The California Housing Dataset
This real-world housing dataset from Google contains census data from housing blocks across the state of California.
https://csvbase.com/mdfarragher/California-Housing
17,000
Details
In machine learning circles, the California Housing dataset is a bit of a classic. It’s the dataset used in the second chapter of Aurélien Géron’s excellent machine learning book Hands-On Machine learning with Scikit-Learn and TensorFlow.
The dataset serves as an excellent introduction to building machine learning apps because it requires rudimentary data cleaning, has an easily understandable list of variables and has the perfect size for fast training and experimentation. it was compiled by Pace, R. Kelley and Ronald Barry for their 1997 paper titled Sparse Spatial Autoregressions. They built it using the 1990 California census data.
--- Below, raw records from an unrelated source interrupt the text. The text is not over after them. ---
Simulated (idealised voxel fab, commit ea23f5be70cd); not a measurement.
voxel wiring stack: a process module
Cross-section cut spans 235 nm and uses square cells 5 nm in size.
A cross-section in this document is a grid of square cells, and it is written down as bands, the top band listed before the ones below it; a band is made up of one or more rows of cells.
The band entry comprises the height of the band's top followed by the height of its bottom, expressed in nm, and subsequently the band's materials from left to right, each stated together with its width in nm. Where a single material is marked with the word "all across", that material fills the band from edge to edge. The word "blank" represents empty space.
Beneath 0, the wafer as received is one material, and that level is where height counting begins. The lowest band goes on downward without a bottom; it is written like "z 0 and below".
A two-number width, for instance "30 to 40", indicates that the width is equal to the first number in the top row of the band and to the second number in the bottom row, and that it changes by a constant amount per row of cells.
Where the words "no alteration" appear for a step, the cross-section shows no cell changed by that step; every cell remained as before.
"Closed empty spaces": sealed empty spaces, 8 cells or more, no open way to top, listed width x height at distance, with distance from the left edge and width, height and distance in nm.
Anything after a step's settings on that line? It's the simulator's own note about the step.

The dataset contains one record per census block group, with a census block group being the smallest geographical unit for which the U.S. Census Bureau publishes sample data. A census block group typically has a population of around 600 to 3,000 people.
Data Schema
The dataset can be downloaded in CSV, Parquet, XLSX or JSONL format and has the following schema:
| Column name | Column type | Missing data? |
|---|---|---|
| Row ID | Integer | Not allowed |
| longitude | Float | Allowed |
| latitude | Float | Allowed |
| housing_median_age | Integer | Allowed |
| total_rooms | Integer | Allowed |
| total_bedrooms | Integer | Allowed |
| population | Integer | Allowed |
| households | Integer | Allowed |
| median_income | Float | Allowed |
| median_house_value | Integer | Allowed |